Thursday, June 09, 2011

Microdata and RDFa in TopBraid Composer

The next release of TopBraid Composer will include comprehensive support for editing and processing schema.org Microdata, and will also have improved support for RDFa. TopBraid is an extension of Eclipse and thus inherits a lot of goodness from the platform, including a very nice HTML editor. It was straight-forward and highly desirable to extend TopBraid with native support for those Web Data formats. Here is a preview of what it will look like.

Working with Microdata and RDFa

When I started exploring Microdata for my own web site, I created a new Eclipse project within TopBraid Composer containing the HTML, CSS and image files for the site.

While I was adding the Microdata tags to the HTML documents, I quickly discovered that RDF based tooling can be extremely helpful to make sure that the published metadata is consistent and of good quality. For example, data about entities (such as the http://schema.org/Person about myself) is split across multiple HTML pages: the front page contains my address, but my personal page contains information about my children. In such cases it is important that both pages use the same identifiers for the same Linked Data entities. This becomes even more important if we want to link to external standard vocabularies, such as ontologies about units, countries or product categories.

Linked Web Data is much more useful than isolated data snippets on individual pages.

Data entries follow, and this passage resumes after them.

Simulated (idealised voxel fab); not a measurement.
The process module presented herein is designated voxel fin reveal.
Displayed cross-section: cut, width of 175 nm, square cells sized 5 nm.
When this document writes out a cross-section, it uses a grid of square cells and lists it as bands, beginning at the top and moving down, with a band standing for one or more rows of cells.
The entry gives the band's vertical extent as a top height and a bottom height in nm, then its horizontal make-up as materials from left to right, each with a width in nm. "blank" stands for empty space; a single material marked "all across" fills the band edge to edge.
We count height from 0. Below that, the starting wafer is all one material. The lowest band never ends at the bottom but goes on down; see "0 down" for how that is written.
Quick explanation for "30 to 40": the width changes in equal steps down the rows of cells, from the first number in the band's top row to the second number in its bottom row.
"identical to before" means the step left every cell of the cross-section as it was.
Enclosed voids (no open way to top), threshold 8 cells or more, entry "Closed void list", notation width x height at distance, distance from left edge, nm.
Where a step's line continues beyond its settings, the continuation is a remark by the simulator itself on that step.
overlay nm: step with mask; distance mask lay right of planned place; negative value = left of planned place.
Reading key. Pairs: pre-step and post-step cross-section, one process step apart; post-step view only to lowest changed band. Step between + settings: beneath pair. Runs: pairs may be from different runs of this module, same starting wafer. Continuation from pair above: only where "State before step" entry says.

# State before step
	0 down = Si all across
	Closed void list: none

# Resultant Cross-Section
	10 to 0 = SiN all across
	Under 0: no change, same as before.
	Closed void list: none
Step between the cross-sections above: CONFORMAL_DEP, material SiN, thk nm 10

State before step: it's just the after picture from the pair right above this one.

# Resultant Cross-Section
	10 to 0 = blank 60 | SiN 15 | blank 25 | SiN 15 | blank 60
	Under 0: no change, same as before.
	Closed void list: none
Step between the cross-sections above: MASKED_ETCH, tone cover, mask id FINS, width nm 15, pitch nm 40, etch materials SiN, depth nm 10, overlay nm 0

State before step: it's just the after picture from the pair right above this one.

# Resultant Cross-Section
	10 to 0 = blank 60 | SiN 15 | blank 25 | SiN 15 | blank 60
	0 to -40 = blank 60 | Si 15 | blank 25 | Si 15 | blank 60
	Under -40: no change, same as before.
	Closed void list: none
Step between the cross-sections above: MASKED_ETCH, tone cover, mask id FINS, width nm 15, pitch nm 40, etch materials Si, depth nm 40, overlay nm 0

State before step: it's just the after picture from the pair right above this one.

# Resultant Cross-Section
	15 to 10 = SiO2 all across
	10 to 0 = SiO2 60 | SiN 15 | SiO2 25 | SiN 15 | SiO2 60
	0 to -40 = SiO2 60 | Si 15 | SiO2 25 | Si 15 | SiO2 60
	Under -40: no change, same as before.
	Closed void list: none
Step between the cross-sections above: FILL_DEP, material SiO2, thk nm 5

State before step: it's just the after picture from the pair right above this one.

As a result of this, I introduced the notion of Web Data Sites into TopBraid Composer - collections of pages in the same folder and its sub-folders. Right click on the project above and select New > Microdata Site File (or RDFa Site File). This opens a wizard with an option for default ontologies to include. For Microdata this is obviously the schema.org namespace, but any other RDF vocabulary can be added later:
This creates a site file (*.mds) that acts as a placeholder for all RDF triples on the HTML pages within the same folder and its subfolders. The site file can be opened like any other RDF data source, it can be imported into other data models, etc. When opened, it will scan the HTML files and always automatically stay up to date when the data on the HTML is changed.

The screenshot below (click on the image for the full size) shows some of the new TBC capabilities in practice.

You can see that TopBraid has built-in views to browse the class hierarchy, properties and instances. These are powerful mechanisms to navigate through the data space that is encoded in the HTML pages. In the example above, you can see that my current Microdata pages contain information about three Persons, as well as various address and location objects. The class tree shows the number of instances of each class. A double-click on an instance will display it on a form. You can see the form view of the resource http://knublauch.com (representing myself as a schema:Person) on the right. Here is a larger view, with the details of one of the children objects opened up:


Alternative views such as graphs and smart browser displays are also built-in. Here is a TBC graph view of some instances:


Analyzing Web Data with SPARQL and SPIN

You can also run SPARQL queries over this data:

We have a lot of SPARQL-based features built into the TopBraid platform, including the rule and constraint language SPIN (now a W3C Member Submission). SPIN is useful to define model-based integrity constraints, and I have started to create a SPIN constraints library for the schema.org namespace. Currently this checks that the value type of properties on the HTML pages matches the range defined by the ontology, but more checks will be added, for example regular expressions of emails, country abbreviations etc. More on this in a separate entry some day.

Editing Microdata and RDFa

Once you have checked constraints and the system reports a violation, you can navigate to the source of the violation on the form of the relevant instance. From those forms, you simply need to double-click on the icon to the left of the value to navigate to the HTML source code:

At this stage, the circle is completed and are in HTML document where you can fix problems (e.g. a misspelled email address). Save the HTML file, and the RDF triple (on the form and elsewhere) will update automatically.

The HTML editor in TopBraid Composer has been enhanced with syntax highlighting for the Microdata attributes such as itemprop. And more is on its way...

Harvesting Microdata and RDFa from the web

In addition to editing and processing local Web Data files, TopBraid can also be used to work with external mark-up from existing pages. TBC Version 3.5 had already introduced the Web Data Basket, and we have extended this to also support Microdata. The mechanism is simple yet powerful: you install a small Firefox extension that will send the pages you visit to your locally running TopBraid Composer. This will collect all RDF metadata contained on the visited pages, and make it available to the RDF, OWL and SPARQL machinery of TBC. This means you can simply browse the web and you will automatically get the stream of RDF triples into your working environment.